Boylan called the charge a wake-up call and said he is seeking treatment for alcohol dependency.
The DWI charge came on the heels of a survey naming him the least effective current member of the House.
Boylan said that the survey relies too heavily on the opinion of lobbyists and fails to take into account the Democratic majority.
Controversy dogged Boylan during the House session as well. He was accused of making an improper drunken advance on a female representative, which he says was untrue.
"People know who I am," he said. "They know the love I have for my wife. It's just politics. It's mean-spirited, but it's a fact of life."
His opponents are well-known in the county. Boles is a funeral home owner with branches all over the Sandhills. Toomey is a retired U.S. Army lieutenant colonel who helped plan the first Gulf War.
Boylan then won a general election against two unaffiliated candidates, Gerald Galloway and Bud Shaver.
Boylan's supporters claim that both Boles and Toomey have ties to Morgan. Boles had been a Boylan supporter before filing.
"I'm going to treat them like it's their idea," Boylan said. "They're on their own. I don't see them as being controlled by anybody."
Boylan thinks his opponents are running because they think he may be vulnerable.
"I'm a first-termer," he said. "This is the best time to take a shot."
Proud of Constituent Services
Boylan said he intends to run his campaign on his conservative voting record and his service to constituents. He said he was surprised by the volume of requests his office received over the last two years.

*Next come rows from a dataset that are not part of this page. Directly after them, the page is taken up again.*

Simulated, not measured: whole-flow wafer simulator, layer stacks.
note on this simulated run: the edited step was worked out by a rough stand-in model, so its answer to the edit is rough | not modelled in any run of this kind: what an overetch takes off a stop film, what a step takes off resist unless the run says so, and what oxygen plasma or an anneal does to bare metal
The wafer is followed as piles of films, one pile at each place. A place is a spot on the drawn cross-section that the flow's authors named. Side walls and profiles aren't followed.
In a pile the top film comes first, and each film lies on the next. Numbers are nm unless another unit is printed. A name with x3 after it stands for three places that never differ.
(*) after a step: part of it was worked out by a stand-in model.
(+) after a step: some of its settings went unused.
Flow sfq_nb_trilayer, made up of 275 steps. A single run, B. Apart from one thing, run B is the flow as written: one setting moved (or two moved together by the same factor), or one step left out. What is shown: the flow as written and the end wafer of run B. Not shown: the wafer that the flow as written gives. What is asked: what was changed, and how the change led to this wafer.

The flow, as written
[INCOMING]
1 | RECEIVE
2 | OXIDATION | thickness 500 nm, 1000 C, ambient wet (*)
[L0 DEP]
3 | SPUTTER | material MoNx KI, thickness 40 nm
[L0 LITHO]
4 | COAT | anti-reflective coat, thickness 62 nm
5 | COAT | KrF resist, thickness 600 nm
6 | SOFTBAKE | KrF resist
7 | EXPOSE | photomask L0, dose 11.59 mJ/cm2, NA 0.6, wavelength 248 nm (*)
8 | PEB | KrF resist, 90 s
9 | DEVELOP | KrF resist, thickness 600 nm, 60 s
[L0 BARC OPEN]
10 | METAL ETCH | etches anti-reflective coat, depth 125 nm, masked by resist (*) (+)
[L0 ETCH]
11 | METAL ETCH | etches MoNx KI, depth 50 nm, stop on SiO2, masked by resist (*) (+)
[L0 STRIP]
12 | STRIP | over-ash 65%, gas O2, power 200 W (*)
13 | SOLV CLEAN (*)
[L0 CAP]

"I thought it would be more about legislation," he said, "and less about constituent services. But that's the most rewarding part of the job."
Boylan recently shook things up by proposing legislation that would suspend the gas tax in North Carolina because of soaring prices at the pump.
He won the Pinewild vote in 2006 by promising to propose legislation that would end involuntary annexation. He made good on that pledge, introducing several bills related to annexation, but all died in the Rules Committee.
Still, Boylan points to an annexation study commissioned by the General Assembly that he said may result in some legislative changes as a success.
He said that he is also proud of a bill he proposed to raise pensions for fire and rescue workers, which failed when he proposed it but passed when a Democrat introduced it. He said he also fought hard to have Moore County included in a study of services for the elderly.
Boylan said that if re-elected, he would fight to toughen some of the laws on illegal immigration.
"We need to make North Carolina less attractive to illegals and people who prey on them," he said.
As for his two opponents, Boylan said that he expects both to run clean campaigns, unlike the ugly feud of 2006.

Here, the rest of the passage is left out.